Wednesday, September 20, 2006

Spontaneous Travel Plans

Q: Why don't I have a pet?
A: Because if I did, I couldn't jet off to San Francisco at a moment's notice.

Q: Isn't that just an excuse? Because you don't ever really 'jet off' anywhere, do you?
A: That's not true anymore.

In the first big spur-of-the-moment decision I've made in quite some time, I decidedthat Sean and I are going to fly up to San Francisco next weekend to see the Scissor Sisters play at the Warfield. The rationale behind this decision? Concert tickets are cheap, the venue's nice and small and I love San Francisco and I don't really need any other reasons than those.

Thursday, September 07, 2006

A-ha!

I'm a bit jealous of my neighbors' patio. I doubt they struggle to keep their plants alive, whereas I feel a twinge of guilt every time I look at my jasmine ( I think I've managed to bring it to the brink of death twice). Anyways, my neighbors. They have the plant-filled patio I planned to have, but have failed to execute. The latest idea I've been toying with is adding flower boxes on the railings of our patio. They have two flower boxes filled with yellow and purple flowers that are just gorgeous. I figure, if they can keep their flower boxes lush in the California sun, so can I. Right?

Sure. It's super easy to keep the plants alive... when they're FAKE!!!!! Fake! Fake flowers. I've been drooling over fake flowers in the flower box. After feeling like a sub-par gardner after successfully killing an azalea bush and consistently killing and bringing back to life a jasmine, I felt a smidge of glee discovering their little deception.

Fake tans, fake noses, fake boobs, and now, fake flowers. Well, it is Orange County...

Wednesday, September 06, 2006

Snap Judgment: Movie Trailers

I caught the season premiere of "Nip/Tuck" last night. While I thought it was a pretty good episode (Kathleen Turner - fantastic!) I was more enthralled with the movie trailers that were shown in lieu of commercials.

Running With Scissors
Augusten Burroughs' hilarious, skin-crawling, outrageous memoir on the big screen. I have NO idea how they were able to incorporate half of the experiences he goes through into the movie. We're talking about a boy whose mom dumps him in her shrink's care, where he drops out of school in junior high, and finds himself in situations that I won't go into because I know my grandma's reading this. It was a great book (I'm reading his third one right now) so I'l probably see this when it comes out.

The Holiday
Jack Black as a leading man in a romantic comedy. Really? I need some time to wrap my head around that.
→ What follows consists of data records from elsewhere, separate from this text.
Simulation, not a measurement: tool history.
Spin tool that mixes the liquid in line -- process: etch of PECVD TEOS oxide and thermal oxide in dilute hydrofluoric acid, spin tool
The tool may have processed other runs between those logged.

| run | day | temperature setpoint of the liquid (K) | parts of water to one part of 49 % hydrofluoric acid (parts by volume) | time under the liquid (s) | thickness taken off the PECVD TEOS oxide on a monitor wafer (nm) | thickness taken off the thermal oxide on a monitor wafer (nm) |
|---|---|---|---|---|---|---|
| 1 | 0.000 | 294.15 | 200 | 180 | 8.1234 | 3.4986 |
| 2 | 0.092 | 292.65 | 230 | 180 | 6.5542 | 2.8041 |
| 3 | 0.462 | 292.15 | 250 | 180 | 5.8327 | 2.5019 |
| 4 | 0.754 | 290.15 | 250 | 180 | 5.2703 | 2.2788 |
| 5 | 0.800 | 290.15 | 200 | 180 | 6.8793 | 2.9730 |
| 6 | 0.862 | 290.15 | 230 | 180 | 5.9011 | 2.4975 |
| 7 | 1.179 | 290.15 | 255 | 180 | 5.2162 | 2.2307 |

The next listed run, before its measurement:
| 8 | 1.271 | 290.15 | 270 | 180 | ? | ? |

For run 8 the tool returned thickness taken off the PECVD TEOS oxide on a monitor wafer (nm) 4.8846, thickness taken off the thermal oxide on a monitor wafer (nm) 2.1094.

Casino Royale (aka the reason Americans know who Daniel Craig is)
I'm looking forward to seeing this movie. Not because it's a new James Bond film. I have to admit, I only saw one of the Pierce Brosnan as James Bond films, and I was never a member of the "I heart James Bond" club.

Part of me thinks it's due to some leftover do-something-just-to-be-contrary-attitude from my teenage years. I want to give the studio my money to prove to the nay-sayers that Daniel Craig can carry this franchise.

The other half of me knows that he'll bring some much needed edge to this camp-tacular character. Don't believe me? Watch "Layer Cake" and then we'll talk.

I Don't Feel Like Dancing


New Scissor Sisters single!!!!!! I was sitting at my desk at 9:00 o'clock this morning, willing myself to wake up and craft a coherent sentence when I hear this little gem on the radio. Scissor Sisters' new single!

Yes, it's very Elton John. Yes, it's very Benny and the Jets. But I don't care. I love it. And because I was nowhere near being a twinkle in my parent's eyes during Elton's heyday, I will have to settle for the post-Elton heyday of Jake, Ana and crew.

It's time to strut your glam-loving, glitter-wearing self!